Trump decertifies Iran deal, sends it to Congress
Invites cautious rebuke from deal partners French President plans meeting Rouhani
Washington, US - US President Donald Trump has sent the fate of the landmark Iran nuclear deal to the US Congress, ignoring the advice of worried allies as he vowed to confront the ‘fanatical regime’ in Tehran.
Trump defended his decision to ‘ decertify’ Iran’s compliance with the 2015 agreement in a speech on Friday that evoked US grievances dating back to the 1979 Islamic Revolution.
He warned he could rip up the 2015 agreement curbing Iran’s nuclear program ‘at any time’. Reaction to the US move came fast and furious, with Iranian President Hassan Rouhani declaring the US was ‘more than ever against the Iranian people’.
Former US secretary of state John Kerry, who negotiated the nuclear deal, accused Trump of ‘creating an international crisis’ and called on the US Congress to stand in the President’s way.

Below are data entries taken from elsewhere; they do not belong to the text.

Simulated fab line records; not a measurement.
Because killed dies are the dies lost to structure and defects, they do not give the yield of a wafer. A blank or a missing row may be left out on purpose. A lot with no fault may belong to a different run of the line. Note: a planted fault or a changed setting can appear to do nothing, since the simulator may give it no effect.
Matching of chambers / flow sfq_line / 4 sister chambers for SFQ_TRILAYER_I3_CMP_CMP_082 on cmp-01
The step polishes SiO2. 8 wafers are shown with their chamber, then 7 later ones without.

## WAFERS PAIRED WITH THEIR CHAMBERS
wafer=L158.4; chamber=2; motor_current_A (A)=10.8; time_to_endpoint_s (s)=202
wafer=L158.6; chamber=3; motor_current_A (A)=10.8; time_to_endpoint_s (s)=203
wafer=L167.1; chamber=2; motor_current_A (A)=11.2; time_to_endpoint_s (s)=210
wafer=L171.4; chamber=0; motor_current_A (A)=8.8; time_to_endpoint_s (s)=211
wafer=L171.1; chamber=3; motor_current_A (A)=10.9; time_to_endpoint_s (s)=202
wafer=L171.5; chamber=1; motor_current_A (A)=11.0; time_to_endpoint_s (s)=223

In a cautious but unmistakable rebuke, the leaders of Britain, France and Germany said the deal remained in ‘our shared national security interest’.
French President Emmanuel Macron later said he was considering visiting Iran after speaking by phone with his Iranian counterpart. The International Campaign to Abolish Nuclear Weapons, which was awarded this year’s Nobel Peace Prize said the move, makes proliferation more likely.
Trump stopped short of scrap- ping the deal outright, however, leaving Congress and US allies some room for manoeuvre.
The Republican-controlled Congress now has 60 days to decide whether to reimpose sanctions on Iran.
“However, in the event we are not able to reach a solution working with Congress and our allies, then the agreement will be termi- nated,” Trump said, in a televised address from the Diplomatic Room of the White House.
Proposals by Republican Senators Tom Cotton and Bob Corker to introduce ‘trigger points’ for new sanctions and extend sanctions beyond a pre-agreed deadline have spooked allies, who believe it could breach the accord.
But it remains unclear if their proposals can garner the 60 votes need to pass the Senate.
Trump also backed away from designating Iran’s Revolutionary Guards as a terror group, a move that would have triggered sanctions and almost certain Iranian retribution. “We have considered that there are particular risks and complexities to designating an entire army, so to speak, of a country,” Secretary of State Rex Tillerson said.
Instead, the US Treasury said it had taken action against the Revolutionary Guards under a 2001 executive order to hit sources of terror funding and added four companies that allegedly support the group to its sanctions list.
Trump claimed support for his move in a tweet late Friday, while suggesting that his critics among US allies were placing trade profits ahead of security.
‘Many people talking, with much agreement, on my Iran speech today. Participants in the deal are making lots of money on trade with Iran!’ he tweeted.